Denveater - Deconstructing Colorado Cuisine, Dish by Dish

Around the World in 10 Dishes: Salad Edition at Eater Denver

Bonus pics! Read my story on salads around the world here, feast your eyes on a few examples below.

Salpicón at Chili Verde

Glass noodle salad at Suvipa Thai

Tsukemono at Tokio

Goi sua thom thit at Saigon Bowl

Gado gado at Jaya Asian Grill

OK, it isn’t gorgeous, but the dine-in version isn’t much prettier.

Poke at Ace Eat Serve

This, however, is much prettier when you dine in. But if you live around the corner from Ace like I do, you end up getting takeout a lot. Because a) crowds and b) laziness.

A Peek at Izakaya Den’s New Rooftop Lounge

As the long-celebrated owners of Sushi Den & the now-adjacent Izakaya Den, the Kizaki family doesn’t touch anything they don’t turn into gold—& the just-opened lounge above the Izakaya’s dining room is no exception. It’s simply gorgeous, from the stairwell

on up to the soaring space with its retractable roof; expanses of wood, stone & marble; & tranquil mood.

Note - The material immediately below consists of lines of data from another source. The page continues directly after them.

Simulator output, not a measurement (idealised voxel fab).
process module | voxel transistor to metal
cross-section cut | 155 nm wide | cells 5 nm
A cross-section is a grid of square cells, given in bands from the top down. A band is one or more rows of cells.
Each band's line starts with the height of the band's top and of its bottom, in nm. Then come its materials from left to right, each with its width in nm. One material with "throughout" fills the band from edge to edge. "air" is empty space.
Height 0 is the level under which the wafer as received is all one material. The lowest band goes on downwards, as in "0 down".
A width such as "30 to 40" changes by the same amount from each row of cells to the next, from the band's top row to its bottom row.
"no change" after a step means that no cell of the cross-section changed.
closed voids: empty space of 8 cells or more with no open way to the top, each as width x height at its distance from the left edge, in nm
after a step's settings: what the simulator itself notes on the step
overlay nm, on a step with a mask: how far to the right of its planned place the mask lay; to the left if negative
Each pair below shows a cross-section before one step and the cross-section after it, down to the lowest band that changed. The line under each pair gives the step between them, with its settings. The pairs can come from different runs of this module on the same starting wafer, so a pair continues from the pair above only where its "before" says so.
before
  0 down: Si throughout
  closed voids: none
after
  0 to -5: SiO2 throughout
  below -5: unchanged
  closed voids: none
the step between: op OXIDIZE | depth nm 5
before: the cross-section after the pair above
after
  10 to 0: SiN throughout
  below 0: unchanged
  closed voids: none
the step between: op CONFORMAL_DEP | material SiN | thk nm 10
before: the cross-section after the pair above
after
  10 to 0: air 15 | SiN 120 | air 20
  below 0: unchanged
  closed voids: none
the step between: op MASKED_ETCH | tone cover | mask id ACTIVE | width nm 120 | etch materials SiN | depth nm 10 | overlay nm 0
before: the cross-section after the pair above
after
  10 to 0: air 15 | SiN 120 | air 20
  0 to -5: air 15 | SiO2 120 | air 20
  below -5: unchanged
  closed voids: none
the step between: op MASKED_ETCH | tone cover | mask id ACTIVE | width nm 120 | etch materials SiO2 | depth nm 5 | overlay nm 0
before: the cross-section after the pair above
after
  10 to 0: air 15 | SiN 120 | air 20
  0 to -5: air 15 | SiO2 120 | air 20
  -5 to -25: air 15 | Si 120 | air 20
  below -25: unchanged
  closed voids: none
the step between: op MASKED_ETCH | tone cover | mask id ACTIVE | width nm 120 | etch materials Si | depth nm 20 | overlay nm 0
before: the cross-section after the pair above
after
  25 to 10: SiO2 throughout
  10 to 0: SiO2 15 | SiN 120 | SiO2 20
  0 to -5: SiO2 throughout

I got a chance to speak briefly with the new chef de cuisine, Daniel Bradley, whose résumé lists no lesser landmarks than Berkeley’s Chez Panisse & Caesar’s Palace in Vegas. He’s got big plans for the menu, with visions of an ever-changing repertoire that includes more vegan & raw dishes dancing in his head. Here’s a look at the current, non-sushi side of the selection:

But you can expect an update within a matter of weeks, one that hopefully includes a few items on the lavish spread the kitchen laid out for the opening, like this pinenut gazpacho with carbonated plum purée

or these veggie rice cakes over spicy corn puree with avocado sauce.

Slow clap all around.

Dish of the Week: Seafood Dynamite at Sushi King…

in Albuquerque. 

I generally aim to bestow the extraordinary honor that is Denveater’s Dish of the Week only on Coloradan concoctions, but this New Mexican sushi franchise offers such an oddly delectable departure from the bubbling, creamy dynamite I’ve come to know & sheepishly covet at local Japanese joints (not to mention Russell’s Smokehouse) that a tip of the old paddy hat seems only fair.

Rather than being smothered in chili mayo, this was judiciously drizzled; the seafood was a mixture of fin & shellfish, including what I’d swear on my last tastebud was swordfish (I was told the contents change constantly depending on what’s cooking); & the whole mess was brightened with a sprinkling of flying-fish roe & sesame seeds. I want more right now.



Taki Sushi, Mecca Grill, & a Sofa Spud

Countless times I’ve admitted to the mistake of delivery sushi—antithetical to the organic, immediate, intimate sushi bar experience, hence unfair to both the purveyor & the consumer thereof. Countless times I’ve ordered it anyway, because I’m lazy like that. But after a recent order from Taki Sushi, the Director finally, officially revoked my sushi-delivery privileges—his nigiri & the California roll we got for free (standard with a purchase over $25, mind you, not something we’d ever actively choose) being, he griped, flaccid & tasteless.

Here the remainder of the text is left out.